Many Wyoming County residents near Attica, Orangeville, and Wethersfield are still dealing with the damage caused by a massive power surge that flowed into their homes just before New Year's Day.
"Pops and flashes of lightning throughout the hallway," said Linda Makson from Orangeville.
"All of a sudden, the Christmas lights got real bright and then everything went dark," added Christine Nevinger, a mother of six young children, who is now forced to cook on a portable griddle after the surge ruined her stove.
"You just saw this huge burst of fire coming from the wall," explained Jenna Wojdam from Attica.

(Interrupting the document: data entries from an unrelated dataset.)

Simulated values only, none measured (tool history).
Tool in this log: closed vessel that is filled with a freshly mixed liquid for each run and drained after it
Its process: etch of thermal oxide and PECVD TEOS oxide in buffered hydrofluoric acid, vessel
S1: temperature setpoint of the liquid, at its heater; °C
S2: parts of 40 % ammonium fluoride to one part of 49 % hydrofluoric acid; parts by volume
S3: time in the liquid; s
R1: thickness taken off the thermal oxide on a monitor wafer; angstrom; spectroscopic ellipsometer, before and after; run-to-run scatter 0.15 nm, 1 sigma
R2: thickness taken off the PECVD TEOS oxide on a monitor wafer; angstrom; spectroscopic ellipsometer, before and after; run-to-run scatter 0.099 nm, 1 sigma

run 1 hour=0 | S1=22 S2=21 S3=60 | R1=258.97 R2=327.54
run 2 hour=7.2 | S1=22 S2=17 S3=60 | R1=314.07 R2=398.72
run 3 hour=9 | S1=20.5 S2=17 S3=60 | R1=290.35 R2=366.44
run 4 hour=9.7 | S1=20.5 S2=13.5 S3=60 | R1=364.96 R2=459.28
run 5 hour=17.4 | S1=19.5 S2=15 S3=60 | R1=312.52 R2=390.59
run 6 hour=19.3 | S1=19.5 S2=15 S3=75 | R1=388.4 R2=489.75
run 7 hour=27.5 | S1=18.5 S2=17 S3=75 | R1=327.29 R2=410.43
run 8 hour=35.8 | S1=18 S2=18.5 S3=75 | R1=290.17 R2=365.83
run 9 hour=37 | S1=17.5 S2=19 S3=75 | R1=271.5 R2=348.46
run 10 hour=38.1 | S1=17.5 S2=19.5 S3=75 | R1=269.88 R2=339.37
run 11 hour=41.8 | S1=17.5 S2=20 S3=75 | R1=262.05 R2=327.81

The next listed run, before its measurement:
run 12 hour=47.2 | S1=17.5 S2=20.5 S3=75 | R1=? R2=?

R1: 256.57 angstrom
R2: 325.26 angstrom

Electrician Mark Curtis, owner of Good News Electric, tells 7 Eyewitness News that his company has been extremely busy after the surge.
"I've been at this for 35 years and this is the closest I've seen to a man-made lightning strike," commented Curtis.
According to National Grid, the surge resulted after wind and ice caused a falling tree to bring down a 34,000 volt line that fell onto other lines in the Orangeville area. It knocked out power to nearly 1,200 people and forced the company to replace 170 electric meters on various residences.
"This sort of event does not happen very often," said Steve Brady, spokesperson for National Grid.
Many residents filed claims with National Grid hoping for reimbursement, however, the company says it was caused by an act of nature and the claims will not be paid.
"It is a long-standing policy that we don't honor claims for damage on the customer side of the meter," said Brady.
Homeowners insurance should cover the damage minus deductibles, but some residents say they will be paying out $1,000 to meet the deductible for the surge damage.
Electricians recommend installing surge protectors on all electronics and homeowners should consider installing "whole-house" surge protectors.